Self-confidence comes when adolescents realize that they fit into a group not in spite of, but because of, their independence.In everything but relationship between pronouns and verbs, there must be agreement all round.
What Does It Mean to Learn to Be Your Own Person?
Going back to past posts, it is impossible to consider the learning process as an entirely intellectual exercise. Cognition involves a web of both emotional reactions and more abstract analyses.
What is inspiration but a meeting of intellectual and emotional insight? And can anyone develop an idea without first being engaged in other ways as well?
Yet by the time students in school are old enough to write persuasive essays or research papers, they no longer use "I" or any reference to feeling at all. The fashion dictates that both erode credibility.
Eventually students become dissociated from their feelings, their likes and dislikes, their own impulses -- themselves. Academic fields define the methodology as creating an objective voice in writing.
If being objective means being able to argue all sides of a question, then clearly engagement is a necessary component. There has to be an "I" who knows, writes, talks, and so on. To disallow the pronoun is just windowdressing -- and can be downright dangerous.
True, the students who stop learning by cutting themselves off from their own inner resources often succeed academically because, with no inner compass, navigate by saying what others want them to say in the way they are asked to say it. They also might succeed in social groups (that I leave to Dr. Gilder), but then it might be the kind of group you don't want to join because it would have someone like you as a member.
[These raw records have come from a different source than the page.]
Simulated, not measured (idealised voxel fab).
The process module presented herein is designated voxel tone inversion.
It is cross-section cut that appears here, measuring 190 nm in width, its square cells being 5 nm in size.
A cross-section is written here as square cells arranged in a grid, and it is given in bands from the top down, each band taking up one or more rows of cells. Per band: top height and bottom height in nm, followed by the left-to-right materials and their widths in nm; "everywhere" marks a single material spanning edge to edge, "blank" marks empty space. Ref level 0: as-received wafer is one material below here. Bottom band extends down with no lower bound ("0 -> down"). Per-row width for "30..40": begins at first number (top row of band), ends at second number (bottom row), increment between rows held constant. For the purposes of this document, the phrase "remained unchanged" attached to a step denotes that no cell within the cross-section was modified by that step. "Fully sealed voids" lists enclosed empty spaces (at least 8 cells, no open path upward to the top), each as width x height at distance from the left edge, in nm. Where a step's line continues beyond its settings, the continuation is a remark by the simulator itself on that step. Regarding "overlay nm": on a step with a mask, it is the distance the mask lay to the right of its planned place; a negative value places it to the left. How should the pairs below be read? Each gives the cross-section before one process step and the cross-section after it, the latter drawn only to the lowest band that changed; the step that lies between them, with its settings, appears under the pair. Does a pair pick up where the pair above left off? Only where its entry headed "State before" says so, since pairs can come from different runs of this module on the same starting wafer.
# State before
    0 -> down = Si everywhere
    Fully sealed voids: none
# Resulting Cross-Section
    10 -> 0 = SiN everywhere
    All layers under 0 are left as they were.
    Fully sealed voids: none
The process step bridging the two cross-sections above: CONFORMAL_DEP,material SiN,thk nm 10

Later on, the danger increases when these successes choose careers because it's what they feel others think they should do for a living (hence the invention of the mid-life crisis).
And So . . .
Emma Gilding once said to me that every school constitutes its own ecosystem. Social, academic, political, and emotional tides rise and fall and crash against each other while the both the adult and adolescent inhabitants develop habits to help them survive.
How hard must it be to stand the pressure?
I'm not against trying all sorts of writing -- why not? But it seems to me that some of the time, the least a teacher can do is allow kids to have their say. And to claim the ideas as their own with any pronoun they like.
Friday, June 08, 2007
Regardless of the run-of-the-mill attitude that Latin is a luxury -- or worse, irrelevant in a modern world -- there are now thirteen schools in London interested in giving classes next year. There are ten primary schools in Hackney, two secondary schools (into which the primaries feed), and one in Kilburn. There's also one secondary school in Preston near Manchester.
That's a lot of interest after Lorna's one class for one year of teaching in an underperforming school.
And So, An Appeal for Latin
CAGSE, in conjunction with Boris Johnson, MP, will be holding a fundraising event at the House of Commons on June 26th. No money will be raised there exactly -- it's really for people of means and interest to see if they'd like to fund the programs for next year and for later discussion.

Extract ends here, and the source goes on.